A nonempty perfect set in $\mathbb{R}$ which contains no rational number

When I am doing some measure theory exercises today, I suddenly think of this problem in chapter 2 of Rudin's Principles of Mathematical Analysis which I found difficult in my first year undergraduate study but seems easy to me now. I want to present the construction here.

We want to imitate the construction of the Cantor set so that we obtain a perfect set. Fix some closed interval $[a,b]$ with irrational endpoints and let $\{q_0, \;q_1, \;q_2, \dots\}$ be an enumeration of the rational points in $[a,b]$. We will remove all the $q_n$ from the interval $[a,b]$ in the process of constructing a decreasing sequence of subsets $S_n$ satisfying the properties: (i) $S_n$ is compact, (ii) $S_n$ has nonempty interior, (iii) the boundary of $S_n$, denoted by $\partial S_n$, consists of irrational numbers and (iv) $\partial S_n \subset \partial S_{n+1}$.

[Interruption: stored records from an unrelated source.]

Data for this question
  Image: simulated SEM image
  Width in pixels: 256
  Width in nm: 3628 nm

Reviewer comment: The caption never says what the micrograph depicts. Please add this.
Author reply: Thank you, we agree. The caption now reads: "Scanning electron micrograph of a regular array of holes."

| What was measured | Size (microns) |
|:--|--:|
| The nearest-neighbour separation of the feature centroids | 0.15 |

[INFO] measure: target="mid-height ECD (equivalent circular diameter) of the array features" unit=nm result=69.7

We do this: Set $S_0=[a,b]$. Then $S_0$ satisfies properties (i), (ii) and (iii). To construct $S_{n+1}$ from a given $S_n$ which satisfies assumption (i), (ii) and (iii), we find the least $k$ such that $q_k\in S_n$ (which exists by assumption (ii)). By assumption (iii), $q_k$ is not on the boundary, hence is in the interior of $S_n$. So we can find an open interval $(r,s)$ with irrational endpoints lying in the interior of $S_n$, i.e. $r, s \in {S_n}^{\circ} \backslash \mathbb{Q}$. Set $S_{n+1} = S_n \backslash (r,s)$. We see that $S_{n+1}$ is compact by assumption (i), $S_n$ has nonempty interior because some small interval $(r-\delta, r] \subseteq S_{n+1}$ and $\partial S_{n+1} = \partial S_n \cup \{r,s\}$ consists of irrational points. So assumptions (iii) and (iv) hold for $S_{n+1}$.

Let $S = \cap_{n=0}^\infty S_n$. We claim that $S$ is the desired set: $S$ is nonempty and closed as an intersection of nonempty compact sets. Since at least one rational number is removed from $S_n$ in each step, $q_n \notin S_{n+1}$ hence $S$ contains no rational number. Also, every point in $S$ is a limit point of $S$. To see this, notice that $\partial S_n \subseteq S$ for every $n$. If $x \in S$ is an irrational point which is not a right endpoint of any $S_n$, then for any given $\epsilon > 0$ we can find a rational $q \in [a,b]$ such that $x < q$ and $|x-q| < \epsilon$. Consider the interval $(r,s)$ which contains $q$ being removed in some step. We have $x \leqslant r < q$, and $x \neq r$ because $x$ is not a right endpoint, then $r \in \partial S_n \subseteq S$ for some $n$ and $|x-r| < \epsilon$. Note that by our construction a point cannot be a right endpoint and a left endpoint at the same time, so if $x$ happens to be a right endpoint we can take $q < x$ and consider $q < s < x$, so we have proved that every $x \in S $ is a limit point of $S$. Therefore $S$ is the desired perfect set.